The Assyrians, the Emperors of Constantinople, the Parthians, Scythians, Saxons, Chinese, and Danes all bore the serpent as a standard, and among the spoils taken by Aurelian from Zenobia were such standards, Persici Dracones. The Persians represented Ormuzd and Ahriman by two serpents, contending for the mundane egg. Mithras is represented with a lion’s head and human body, encircled by a serpent. In the Sadder is this precept: “When you kill serpents, you will repeat the Zend-Avesta, and thence you will obtain great merit; for it is the same as if you had killed so many devils.”

Serpents encircling rings and globes, and issuing from globes, are common in the Persian, Egyptian, Chinese, and Indian monuments. Vishnu is represented reposing on a coiled serpent, whose folds form a canopy over him. Mahadeva is represented with a snake around his neck, one around his hair, and armlets of serpents on both arms. Bhairava sits on the coils of a serpent, whose head rises above his own. Parvati has snakes about her neck and waist. Vishnu is the Preserving Spirit, Mahadeva is Siva, the Evil Principle, Bhairava is his son, and Parvati his consort. The King of Evil Demons was called in Hindu_ Mythology, Naga, the King of Serpents, in which name we trace the Hebrew Nachash, serpent.

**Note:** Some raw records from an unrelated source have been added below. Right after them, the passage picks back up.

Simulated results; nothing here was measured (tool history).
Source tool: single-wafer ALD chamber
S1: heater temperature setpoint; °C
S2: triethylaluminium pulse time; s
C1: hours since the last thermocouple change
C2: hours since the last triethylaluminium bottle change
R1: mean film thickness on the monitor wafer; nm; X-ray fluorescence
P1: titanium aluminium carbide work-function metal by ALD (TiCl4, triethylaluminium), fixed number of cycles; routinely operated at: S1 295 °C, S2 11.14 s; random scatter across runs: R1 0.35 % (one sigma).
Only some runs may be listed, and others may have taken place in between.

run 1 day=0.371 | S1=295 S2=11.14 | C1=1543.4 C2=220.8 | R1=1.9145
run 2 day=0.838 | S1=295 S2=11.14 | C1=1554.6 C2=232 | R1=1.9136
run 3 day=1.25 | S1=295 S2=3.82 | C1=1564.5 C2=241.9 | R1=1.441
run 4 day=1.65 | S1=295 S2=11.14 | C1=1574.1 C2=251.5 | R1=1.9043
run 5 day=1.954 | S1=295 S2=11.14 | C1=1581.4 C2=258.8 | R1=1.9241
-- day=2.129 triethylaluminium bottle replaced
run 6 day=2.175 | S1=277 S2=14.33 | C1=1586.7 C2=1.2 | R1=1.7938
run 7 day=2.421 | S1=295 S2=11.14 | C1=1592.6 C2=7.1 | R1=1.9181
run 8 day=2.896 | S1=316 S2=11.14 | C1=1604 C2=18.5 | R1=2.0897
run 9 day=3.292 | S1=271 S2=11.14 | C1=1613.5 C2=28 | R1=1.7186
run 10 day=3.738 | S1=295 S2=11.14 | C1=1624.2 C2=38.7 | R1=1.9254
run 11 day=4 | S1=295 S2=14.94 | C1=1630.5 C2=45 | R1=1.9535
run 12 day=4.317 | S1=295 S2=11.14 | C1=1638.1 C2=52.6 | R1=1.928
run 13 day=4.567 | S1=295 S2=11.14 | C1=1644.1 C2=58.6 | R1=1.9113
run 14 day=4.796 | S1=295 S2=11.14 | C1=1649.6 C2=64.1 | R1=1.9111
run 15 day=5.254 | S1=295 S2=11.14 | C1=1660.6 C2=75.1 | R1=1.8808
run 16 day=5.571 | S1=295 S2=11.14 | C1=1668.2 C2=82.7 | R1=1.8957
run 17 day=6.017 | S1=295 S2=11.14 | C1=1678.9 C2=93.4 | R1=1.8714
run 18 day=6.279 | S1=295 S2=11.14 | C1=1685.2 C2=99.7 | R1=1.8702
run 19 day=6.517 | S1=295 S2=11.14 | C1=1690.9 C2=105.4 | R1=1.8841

In Cashmere were seven hundred places where carved images of serpents were worshipped; and in Thibet the great Chinese Dragon ornamented the Temples of the Grand Lama. In China, the dragon was the stamp and symbol of royalty, sculptured in all the Temples, blazoned on the furniture of the houses, and interwoven with the vestments of the chief nobility. The Emperor bears it as his armorial device; it is engraved on his sceptre and diadem, and on all the vases of the imperial palace. The Chinese believe that there is a dragon of extraordinary strength and sovereign power, in Heaven, in the air, on the waters, and on the mountains. The God Fohi is said to have had the form of a man, terminating in the tail of a snake, a combination to be more fully explained to you in a subsequent Degree.